When Christopher Nolan’s Inception made a fortune at the box office last summer, while the usual lineup of sequels, remakes, reboots, and superhero vehicles failed to live up to expectations, there was a sudden burst of optimism that Hollywood might finally find room for a few more original stories in its annual summer smorgasbord. “Studio execs at Warner Bros., Paramount/DreamWorks, and Universal,” New York magazine’s Vulture blog reported optimistically, “are now madly pinging agents and managers with an uncharacteristic, desperate, and welcome request: Send us your fresh material!”
Maybe that fresh material is all in the pipeline, poised to hit theaters in 2012 or 2013. But on the evidence of this summer’s lineup, anyone hoping for a return to the days when blockbuster entertainment didn’t have to come “pre-sold” (as studio jargon has it) is a king of wishful thinking. Original comedy is alive and well, and the art-house scene is thriving. But when it comes to big popcorn movies, a genre that gave us Alien and Back to the Future and Indiana Jones and Jaws once upon a distant time, it’s just Transformers and Green Lantern and X-Men as far as the eye can see.

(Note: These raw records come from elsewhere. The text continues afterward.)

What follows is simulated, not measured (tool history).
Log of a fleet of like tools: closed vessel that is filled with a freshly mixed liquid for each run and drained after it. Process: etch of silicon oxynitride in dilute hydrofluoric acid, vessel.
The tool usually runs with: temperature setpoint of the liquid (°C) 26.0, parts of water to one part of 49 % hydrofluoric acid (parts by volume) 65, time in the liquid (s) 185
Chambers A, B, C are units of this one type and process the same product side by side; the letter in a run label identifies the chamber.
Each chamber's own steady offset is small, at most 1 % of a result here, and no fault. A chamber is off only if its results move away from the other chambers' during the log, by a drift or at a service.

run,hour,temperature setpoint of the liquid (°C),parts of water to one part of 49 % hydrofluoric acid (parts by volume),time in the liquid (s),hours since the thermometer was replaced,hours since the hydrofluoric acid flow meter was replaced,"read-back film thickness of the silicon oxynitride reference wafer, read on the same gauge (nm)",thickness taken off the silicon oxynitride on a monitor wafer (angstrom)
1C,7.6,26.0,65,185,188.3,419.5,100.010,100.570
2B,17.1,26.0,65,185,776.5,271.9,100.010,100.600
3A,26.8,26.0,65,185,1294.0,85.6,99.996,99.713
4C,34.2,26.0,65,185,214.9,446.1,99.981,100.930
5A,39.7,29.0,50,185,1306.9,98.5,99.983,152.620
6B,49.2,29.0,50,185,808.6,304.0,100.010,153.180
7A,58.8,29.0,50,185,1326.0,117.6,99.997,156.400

This season’s only original blockbuster — I mean it, literally the only one — is J. J. Abrams’s Super 8, an intermittently winning aliens-and-Americana flick that bears roughly the same relationship to the lost age of summer entertainment that Julian the Apostate’s paganism bore to the classical variety. It’s a well-meaning homage, rather than a new beginning, and its pleasures are nostalgic rather than immediate and visceral. It’s less a new thing than a reminder of what we’ve lost, and it half-succeeds as entertainment only to the extent that it evokes a host of better films.
Chief among those films is E.T., whose story Super 8 shamelessly recycles — with Steven Spielberg’s approval, I should note, since he serves as a producer. The settings are similar (Super 8 takes place amid the raised ranches and wood paneling of Carter-era suburbia), and the narrative elements are pretty much identical: a single-parent family (forged by sudden death, in this case, rather than divorce), precocious kids on bicycles, military scientists, and a mistreated alien who probably just wants to get back home. To be sure, Abrams’s alien is bigger and scarier than the original E.T., but then again he has (alas!) a bigger special-effects toolkit than the 1980s Spielberg ever did.
He also has one genuinely original idea: His gaggle of early-teen protagonists are also amateur filmmakers, and their quest to figure out what the heck is happening in their small town is interwoven with their equally important (and much more entertaining) quest to make a zombie movie. The would-be George Romero behind the camera is the pudgy, shouty Charles (Riley Griffiths), and our protagonist is his makeup-and-effects man, Joe Lamb (Joel Courtney), whose dad is the deputy sheriff and whose mom is recently deceased. Their team of yapping, geeky pals is supplemented by a lone female (Elle Fanning), whose acting talent elevates Charles’s wooden zombie-movie dialogue and whose loveliness makes Joe swoon.
The whole gang is filming a scene at an abandoned train station when the real science-fiction element kicks in. An Air Force train derails around them in a burst of digitalized pyrotechnics, and Something Big breaks out of its boxcar prison, unseen by the kids but captured on their still-running movie camera’s titular brand of 8-millimeter film. From this point on, the movie’s charming shaggy-dog element (the kids, their movie, and their angsts) is gradually crowded out by a predictable alien-movie plot. Some sinister military types sweep in, things go bump in the night, the town is evacuated, and then there’s a big reveal that probably cost a fortune but ultimately looks a lot like every other digitally conjured monster you’ve seen onscreen in the last ten years.
This arc will be familiar from previous J. J. Abrams productions, on the big and smaller screen alike. The wunderkind director is a slicker and more superficial Spielberg, with the master’s third-act difficulties (the ending is almost invariably the weakest part of any Spielberg movie) but without his humanistic wizardry. There’s a little more personality in this movie than in most of Abrams’s previous efforts, but the overall recipe is still the same: slick production values, successful tension-building, some heartfelt moments, and then an inevitable letdown when the magician has to show his cards.
A few critics have joked about Super 8’s ability to conjure up an unlikely haze of nostalgia around what may be the least fondly remembered moment in recent American history. But when Abrams’s movie works, it isn’t because its call-outs to “My Sharona” and Three Mile Island remind the audience of what it was like to be young in the age of stagflation and malaise. It’s because Super 8 reminds us that there was once a time, not so very long ago, when summer blockbusters were actually worth seeing.